Tesla Inc. for the first time would be permitted to sell and service its vehicles in Michigan under a settlement with Michigan Attorney General Dana Nessel expected as soon as Wednesday, according to a person familiar with the matter, ending a years-long feud between the Silicon Valley automaker and the home of its three Detroit rivals.

The settlement could be a test for the automakers and dealers across Michigan, where the quick, stylish electric vehicles from scrappy Tesla haven't been easy to buy. The California-based automaker would soon be free to sell its vehicles directly without using dealerships or subsidiaries just as General Motors Co., Ford Motor Co. and others ramp up electric vehicle production with new models such as the Ford Mach-E SUV or GM's forthcoming Hummer EV pickup.

In this Oct. 20, 2019, photo an unsold 2019 Model X sits under a sign at a Tesla dealership in Littleton, Colo.

"Michigan was one of the staunchest critics of Tesla’s use of online retailing without traditional franchise dealers," said Karl Brauer, an auto analyst with Kelley Blue Book. "The domestic automakers felt it was patently unfair to give Tesla that much control over its retailing while every other automaker follows franchise dealer laws."

Tesla had been barred from servicing any of its vehicles in Michigan, or selling its vehicles directly to consumers since former Gov. Rick Snyder signed a bill into law in October 2014 that he said "clarifies and strengthens” the existing law that prohibited direct sales of new cars."

The automaker would now be able to service its vehicles through a subsidiary, deliver vehicles to customers in Michigan, and assist with sales through smaller gallery locations, the source said. 

That'd be a remarkable change for Tesla devotees — and those who want to be. Tesla customers in Michigan are forced to Cleveland, Columbus, even Chicago, to take delivery of their vehicles or have them serviced. To meet Michigan demand, the automaker opened a service center in Toledo, part of CEO Elon Musk's push to expand Tesla's service network.

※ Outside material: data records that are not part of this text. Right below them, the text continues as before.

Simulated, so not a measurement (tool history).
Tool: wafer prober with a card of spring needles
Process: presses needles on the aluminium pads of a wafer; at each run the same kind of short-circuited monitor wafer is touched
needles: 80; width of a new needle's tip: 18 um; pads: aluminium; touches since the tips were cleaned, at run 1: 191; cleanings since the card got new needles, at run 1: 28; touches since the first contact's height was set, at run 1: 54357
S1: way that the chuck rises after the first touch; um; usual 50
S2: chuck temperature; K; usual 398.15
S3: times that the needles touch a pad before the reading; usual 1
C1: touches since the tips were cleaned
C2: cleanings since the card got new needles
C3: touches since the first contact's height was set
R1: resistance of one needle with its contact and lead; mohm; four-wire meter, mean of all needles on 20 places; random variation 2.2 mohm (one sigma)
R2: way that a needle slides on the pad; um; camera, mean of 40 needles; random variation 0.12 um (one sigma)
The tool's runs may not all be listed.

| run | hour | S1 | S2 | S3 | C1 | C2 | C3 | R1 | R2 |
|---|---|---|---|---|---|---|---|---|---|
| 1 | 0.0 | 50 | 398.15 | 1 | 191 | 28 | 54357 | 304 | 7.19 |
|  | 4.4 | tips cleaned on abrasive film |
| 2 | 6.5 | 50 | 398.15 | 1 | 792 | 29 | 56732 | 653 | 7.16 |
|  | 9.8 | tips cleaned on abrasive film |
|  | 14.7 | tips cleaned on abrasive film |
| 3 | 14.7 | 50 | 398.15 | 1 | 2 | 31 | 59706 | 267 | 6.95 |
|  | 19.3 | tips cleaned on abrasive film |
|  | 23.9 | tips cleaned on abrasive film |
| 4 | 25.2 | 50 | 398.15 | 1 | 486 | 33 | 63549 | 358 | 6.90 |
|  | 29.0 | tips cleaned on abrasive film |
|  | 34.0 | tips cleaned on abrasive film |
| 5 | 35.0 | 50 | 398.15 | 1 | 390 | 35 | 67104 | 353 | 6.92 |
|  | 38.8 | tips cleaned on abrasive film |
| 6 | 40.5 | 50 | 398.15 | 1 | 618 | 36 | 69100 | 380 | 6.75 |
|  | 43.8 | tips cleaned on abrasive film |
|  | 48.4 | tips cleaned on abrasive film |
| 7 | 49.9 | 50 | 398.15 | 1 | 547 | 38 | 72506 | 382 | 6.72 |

The settlement between the Silicon Valley automaker and the attorney general is expected to be announced Wednesday, the Associated Press also reported, citing an anonymous source. Bloomberg first reported that Tesla had reached a settlement with the state, and the AP said the settlement would allow the automaker to sell and service its vehicles in Michigan.

Representatives from the attorney general's office declined to comment. Tesla officials declined to comment on the pending settlement. 

The settlement would end a Tesla lawsuit against the state over a law that banned company-owned stores and barred Tesla from opening service centers.The settlement could cause other states that also have stopped Tesla from selling to follow suit, a potential win for Tesla's effort to peddle its Model 3 compact EV to a broader market.

Would-be Tesla owners living in Michigan have been forced to shop for the vehicles out of state or at a "gallery" in the Somerset Collection Mall in Troy before taking delivery of the vehicle outside the state and driving it home. Those working at the gallery were previously barred from initiating or assisting any sale of a vehicle.

Under terms of the settlement, Tesla would be allowed to deliver vehicles in Michigan so long as they are first titled outside the state. A Michigan owner could then get the title switched to Michigan.

Michigan in 2016 officially denied Tesla a dealership license to sell vehicles here. The state requires dealers to contract with an auto manufacturer to sell vehicles, meaning an automaker could not act as both dealer and manufacturer. 

The automaker has fought since at least 2014 to sell its vehicles directly to consumers in Michigan. The state laws blocking Tesla from selling its vehicles were originally established to prevent unfair competition between vehicle manufacturers and affiliated dealers. They also prevent arbitrary closings of dealerships by automakers.

Over the years, such unlikely supporters as the Federal Trade Commission have championed Tesla's direct-selling model, much to the consternation of traditional dealer lobbies that wield considerable lobbying power in state capitals, Lansing included.

"When the automobile industry was in its infancy, auto manufacturers recruited independent, locally owned dealers to reach consumers in localities across the country," the FTC wrote in a blog in 2014. "State laws progressively embraced wide-ranging protections for these dealers due to a perceived imbalance of power between the typically small local dealers and major national manufacturers. 

"These protections expanded until in many states they included outright bans on the sale of new cars by anyone other than a dealer — specifically, an auto manufacturer. Instead of 'protecting,' these state laws became 'protectionist,' perpetuating one way of selling cars — the independent car dealer. Such blanket bans are an anomaly in the broader economy, where most manufacturers compete to respond to consumer needs by choosing from among direct sales to consumers, reliance on independent dealers, or some combination of the two."

Before an amendment to Michigan law in October 2014, Tesla believed it had a right to not just open a retail store but a full dealership. GM and Ford supported the so-called “anti-Tesla” bill that was initiated by the Michigan Automobile Dealers Association in 2014, a bill state officials insisted was not anti-Tesla. 

"It will be interesting to see how readily Motor City residents take advantage of Tesla’s local availability," Brauer said. "At the very least, this latest win for Elon Musk confirms that even" Fiat Chrysler Automobiles NV's "Ford’s and GM’s influence on Michigan’s state government couldn’t stop Tesla’s incursion."